Reviews

Review: Paul Bunyan (Wilton's Music Hall)

ENO makes a strong case for this neglected operetta by Benjamin Britten and WH Auden

William Morgan as Hot Biscuit Slim and Rowan Pierce as Tiny in Paul Bunyan (ENO)
William Morgan as Hot Biscuit Slim and Rowan Pierce as Tiny in Paul Bunyan (ENO)
© Genevieve Girling

Did English National Opera get the venues mixed up when it chose two Britten operas to bookend the summer? Ghostly and claustrophobic, The Turn of the Screw seems tailor-made for Wilton's Music Hall while Paul Bunyan, the composer's bucolic, heavily populated operetta, could readily fill the Open Air Theatre with its rousing noise.

In the event the reverse decision was half-vindicated, for the Henry James ghost story cast a spell in the evening air at Regent's Park and has been one of the operatic events of the year. On the other hand, the rarely heard tale of a giant lumberjack who became a founding father of America barely fits inside crumbledown Wilton's and its week-long run has only been a sell-out because there are so few seats.

Paul Bunyan is a curio: a shapeless drama with an unseen hero (the titular giant is an offstage voice) and a car-crash of a libretto by WH Auden. The product of its composer's wartime sojourn in the US, the show predates Peter Grimes but was withdrawn by a chastened Britten soon after a disastrous premiere. Only when he unearthed it shortly before he died did he release it into the wild.

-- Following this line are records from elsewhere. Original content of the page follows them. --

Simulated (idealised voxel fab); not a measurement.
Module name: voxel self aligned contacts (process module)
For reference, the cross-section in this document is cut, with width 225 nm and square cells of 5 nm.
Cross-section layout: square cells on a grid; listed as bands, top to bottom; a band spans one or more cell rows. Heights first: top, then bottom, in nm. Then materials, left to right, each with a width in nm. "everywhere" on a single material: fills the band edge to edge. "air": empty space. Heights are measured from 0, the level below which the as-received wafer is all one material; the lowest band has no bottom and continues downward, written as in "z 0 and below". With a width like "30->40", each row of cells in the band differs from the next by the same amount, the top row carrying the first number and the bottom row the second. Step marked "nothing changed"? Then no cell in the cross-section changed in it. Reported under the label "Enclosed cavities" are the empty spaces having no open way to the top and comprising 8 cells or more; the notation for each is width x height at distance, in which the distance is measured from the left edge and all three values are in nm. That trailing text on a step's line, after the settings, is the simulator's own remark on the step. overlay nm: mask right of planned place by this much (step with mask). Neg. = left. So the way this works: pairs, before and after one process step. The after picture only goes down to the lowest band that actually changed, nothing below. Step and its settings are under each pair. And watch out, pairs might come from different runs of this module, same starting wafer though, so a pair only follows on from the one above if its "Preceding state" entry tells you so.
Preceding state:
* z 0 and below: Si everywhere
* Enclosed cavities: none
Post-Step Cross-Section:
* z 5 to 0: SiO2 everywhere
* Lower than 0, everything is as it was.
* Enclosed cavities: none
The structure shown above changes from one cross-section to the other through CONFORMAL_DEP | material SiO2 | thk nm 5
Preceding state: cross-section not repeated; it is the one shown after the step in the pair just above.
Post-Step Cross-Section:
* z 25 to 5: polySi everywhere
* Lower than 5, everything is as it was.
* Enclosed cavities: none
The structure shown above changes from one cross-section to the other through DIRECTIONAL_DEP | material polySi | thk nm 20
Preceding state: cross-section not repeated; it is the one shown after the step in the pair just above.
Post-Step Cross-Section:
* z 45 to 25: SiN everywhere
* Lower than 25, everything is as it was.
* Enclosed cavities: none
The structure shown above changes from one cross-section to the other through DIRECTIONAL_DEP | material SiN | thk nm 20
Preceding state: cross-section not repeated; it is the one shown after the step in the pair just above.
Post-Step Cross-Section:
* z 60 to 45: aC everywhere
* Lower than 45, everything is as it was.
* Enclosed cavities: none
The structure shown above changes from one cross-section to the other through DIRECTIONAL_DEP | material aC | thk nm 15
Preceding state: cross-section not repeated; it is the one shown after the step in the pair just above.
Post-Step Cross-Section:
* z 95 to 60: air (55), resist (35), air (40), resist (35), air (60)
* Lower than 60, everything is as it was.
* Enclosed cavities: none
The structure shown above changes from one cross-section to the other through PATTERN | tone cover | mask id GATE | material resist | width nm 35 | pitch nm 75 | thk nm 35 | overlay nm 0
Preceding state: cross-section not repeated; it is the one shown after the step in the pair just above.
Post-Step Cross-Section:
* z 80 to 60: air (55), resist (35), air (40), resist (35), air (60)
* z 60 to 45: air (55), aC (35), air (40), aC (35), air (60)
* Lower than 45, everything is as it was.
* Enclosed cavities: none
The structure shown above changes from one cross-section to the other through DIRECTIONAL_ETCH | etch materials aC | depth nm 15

And wild it certainly is in Jamie Manton's inventive and resourceful production. The director takes his lead from Auden's text – much of it self-conscious verbiage for which the poet subsequently apologised – and serves up a riot of anachronistic ideas, for the most part well realised. All that's missing is a vein of emotional exhilaration.

The dynamic young conductor Matthew Kofi Waldren energises an ENO orchestra that's been splattered over the Wilton's walls in the quest to save space, and Camilla Clarke's economical designs make the best possible use of limited resources – although the lack of character definition means that Auden's cats, dog and geese appear confusingly human, while the creatives' obsession with Smeg fridges is just weird.

The storyline is neither here nor there, but tucked within the text are pearls that the young Britten set to some dizzyingly beautiful tunes. Paul Bunyan is closer to a musical than an opera and in this post-Sondheim age the score seems newly minted. It was well ahead of its time. The lament of Bunyan's daughter Tiny, "Mother O Mother", is a killer number, as is Hot Biscuit Slim's entrance song, "In fair days and in foul". But it's the chorus that has the lion's share, and ENO's choristers roar accordingly. Music of wonder, romance, slapstick, patter and blues – they get the lot and give it large.

While it may be understandable in this overly male-skewed work that ENO has replaced the narrator, a ballad singer, with a trio of women, something is lost in translation. Intrinsically excellent though they are, and through no fault of their own, the three singers' operatic timbres don't sit comfortably with the laconic material. On the other hand our two recent WhatsOnStage interviewees, tenor Elgan Llŷr Thomas as Johnny Inkslinger and Rowan Pierce as Tiny, turn in scorching performances as Johnny Inkslinger and Tiny respectively.

The rest of the ensemble cast is practically flawless and includes several meaty roles for members of the ENO Chorus. There are impeccably sung turns by Fflur Wyn as Fido, David Newman as an entertainingly stuttery Western Union Boy and Matthew Durkan as Hel Helson, the troubled foreman who in this pre-Oklahoma! show is Jud Fry to the charismatic Curly of William Morgan's Slim. Only Simon Russell Beale as Bunyan lacks presence, but that's because he's pre-recorded. Such a pity. A flesh-and-blood Paul would have helped add that missing spark.